On Thursday morning, Special Judge (Putnam County Superior Court Judge) Charles Bridges accepted a plea agreement in the case against Sonya M. Stroud, 42, Brazil, in Clay Superior Court.
Stroud was originally charged with a total of seven class C felony charges of forgery and five class D felony theft charges stemming from an investigation by the Brazil City Police Department into approximately $280,000 in missing funds at Brazil Trucking, Inc.
According to the 2009 case file, Stroud allegedly exerted "unauthorized control" over more than 100 company checks during a 10-year period without the permission or knowledge of her employer. The checks are normally used to repay expenses incurred by over-the-road truckers.
Although Defense Attorney Roscoe Stovall and Clay County Prosecutor Lee Reberger negotiated terms of the plea agreement, the attorneys left the sentencing portion open for the judge to determine.
As part of the proceedings, the victim was allowed the opportunity to make an impact statement to the court about how the loss of so much money financially affected a local business and its employees and ultimately and ironically led to Stroud's own loss of employment before the accounting nightmare was discovered during a restructuring attempt to save the business.

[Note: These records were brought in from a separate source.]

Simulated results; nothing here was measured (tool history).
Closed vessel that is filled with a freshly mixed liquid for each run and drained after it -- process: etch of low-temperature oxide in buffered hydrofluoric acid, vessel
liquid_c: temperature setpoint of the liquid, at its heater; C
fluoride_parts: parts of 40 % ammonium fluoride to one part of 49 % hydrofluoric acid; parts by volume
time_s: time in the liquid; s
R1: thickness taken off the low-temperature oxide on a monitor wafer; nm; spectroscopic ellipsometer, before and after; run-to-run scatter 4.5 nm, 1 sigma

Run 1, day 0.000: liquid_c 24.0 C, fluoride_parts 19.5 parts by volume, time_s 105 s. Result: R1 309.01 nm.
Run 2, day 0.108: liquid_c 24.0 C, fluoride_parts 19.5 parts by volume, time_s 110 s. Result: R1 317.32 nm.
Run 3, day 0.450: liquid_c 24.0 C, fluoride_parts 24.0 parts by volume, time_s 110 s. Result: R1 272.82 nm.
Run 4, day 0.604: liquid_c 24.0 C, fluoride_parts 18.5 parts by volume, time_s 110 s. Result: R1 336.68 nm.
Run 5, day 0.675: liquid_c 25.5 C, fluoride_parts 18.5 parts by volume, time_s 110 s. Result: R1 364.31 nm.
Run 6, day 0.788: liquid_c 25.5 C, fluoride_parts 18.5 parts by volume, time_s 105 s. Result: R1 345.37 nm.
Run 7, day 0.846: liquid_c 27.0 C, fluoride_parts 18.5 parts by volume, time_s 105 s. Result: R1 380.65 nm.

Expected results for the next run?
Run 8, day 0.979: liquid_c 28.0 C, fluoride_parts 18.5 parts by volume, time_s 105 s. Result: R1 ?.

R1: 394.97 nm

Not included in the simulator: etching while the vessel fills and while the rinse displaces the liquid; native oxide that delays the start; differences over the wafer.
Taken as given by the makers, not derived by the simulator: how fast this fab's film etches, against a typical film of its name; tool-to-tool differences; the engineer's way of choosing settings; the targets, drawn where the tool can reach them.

After presenting arguments regarding the aggravating and mitigating circumstances in the case, Bridges ruled that due to the severity of the crime and the pattern of behavior the sentences would be ordered to run consecutive in the case.
Convicted on one count of class C felony Forgery, Stroud was sentenced to six years, with two years suspended and good time credit allowed for the remaining four. Stroud has been incarcerated for approximately 552 days. Upon her release, Stroud will be placed on formal probation for two years.
Stroud was also convicted on four class D felony Theft charges. Bridges sentenced her to three years for each consecutive conviction before fully suspending them and placing her on formal probation for an additional 12 years.
Reberger explained to The Brazil Times that if Stroud should violate the terms of her probation at any time she could be returned to incarceration to serve any or all of the 14 years of probation.
As part of the usual terms of formal probation, Bridges ordered Stroud to seek counseling, have no contact with the victims, maintain gainful employment, sell off personal items and make at least minimum monthly restitution payments of $500 to the victim.
The court excused Stovall as the defense attorney of record and Stroud was returned to the custody of the Clay County Sheriff's Department for final processing and execution of the remainder of her sentence.